Nigerian central bank Governor Godwin Emefiele on Friday was suspended by President Bola Tinubu a year before his term was set to end amid an investigation of his office and planned financial sector reforms.
(Bloomberg) — Nigerian central bank Governor Godwin Emefiele on Friday was suspended by President Bola Tinubu a year before his term was set to end amid an investigation of his office and planned financial sector reforms.
Emefiele is to immediately hand over the affairs of his office to the deputy governor in charge of operations at the central bank, according to a statement issued by the office of the secretary to the government of the federation.

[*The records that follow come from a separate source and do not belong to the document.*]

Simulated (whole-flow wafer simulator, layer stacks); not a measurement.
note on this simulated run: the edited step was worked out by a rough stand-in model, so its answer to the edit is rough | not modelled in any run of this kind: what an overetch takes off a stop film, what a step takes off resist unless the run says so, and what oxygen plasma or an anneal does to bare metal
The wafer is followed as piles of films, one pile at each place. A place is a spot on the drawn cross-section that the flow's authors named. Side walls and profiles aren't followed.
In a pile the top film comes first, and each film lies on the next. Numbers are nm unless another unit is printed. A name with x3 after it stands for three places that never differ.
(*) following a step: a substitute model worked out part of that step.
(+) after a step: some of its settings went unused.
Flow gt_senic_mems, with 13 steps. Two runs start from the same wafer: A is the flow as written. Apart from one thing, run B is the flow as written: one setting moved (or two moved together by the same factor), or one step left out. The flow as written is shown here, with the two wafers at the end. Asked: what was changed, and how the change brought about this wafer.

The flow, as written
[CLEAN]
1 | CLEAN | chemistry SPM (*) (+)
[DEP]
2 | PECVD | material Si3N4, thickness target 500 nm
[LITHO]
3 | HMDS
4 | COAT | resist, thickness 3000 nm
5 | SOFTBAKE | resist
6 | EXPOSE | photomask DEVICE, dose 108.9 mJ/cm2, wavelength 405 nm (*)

“This is sequel to the ongoing investigation of his office and the planned reforms in the financial sector of the economy,” it said. The deputy governor will act as governor of the central bank “pending the conclusion of the investigation and reforms.”
The Central bank did not immediately respond to request for comment.
The former chief executive of Zenith Bank Plc took up his post at the Central Bank of Nigeria in June 2014, a year before President Muhammadu Buhari came to power. He was reappointed for a second five-year term in May 2019 that was due to end in June 2024.
The governor was one of the most influential members of Buhari’s government during which the central bank made significant interventions in the economy, including propping up the naira, lending unprecedented sums to the government and extending credit to multiple sectors.
‘Unorthodox Tenure’
Critics slammed the central bank governor for undue attention to development finance and excessive regulation of banks at the expense of price stability. The lion’s share of a 1 trillion-naira ($2.1-billion) loan it extended to rice farmers, under so-called Anchor Borrowing Programme, was not repaid.
He also came under fire for subjecting banks to contradictory regulation.
For instance, whereas lenders must hold 32.5% of deposits as reserves — far more than their counterparts in South Africa and Kenya, as the regulator battles to contain inflation — banks are being forced to extend 65% of their deposits as loans to stimulate credit.
The central bank governor also left interest rate unchanged, well below the annual inflation rate for too long, critics contend. When the bank began to tighten last May it was unable to rein in consumer prices until they skyrocketed to an 18-year high of 22.% in April.
Emefiele even made a highly visible, if short-lived, foray into party politics in May when he asked a federal court to permit him to remain in charge of the CBN while seeking the ruling party’s nomination in presidential elections scheduled for next month. He dropped those ambitions after Buhari ordered ministers and political appointees wishing to run for office to resign.
His most most controversial move as central bank governor came just before Nigerian presidential elections, with his demonetization policy.
His attempt to replace old naira notes with new ones unexpectedly resulted in shortages, hobbling day-to-day business in the cash-dominant economy.
Politicians, including President Tinubu accused him of fostering the unpopular policy to damage his candidacy. Some state governors challenged the policy in court and in a ruling, the Supreme Court nullified the Feb. 10 deadline set by the governor to phase out the old notes. It extended the deadline to year-end.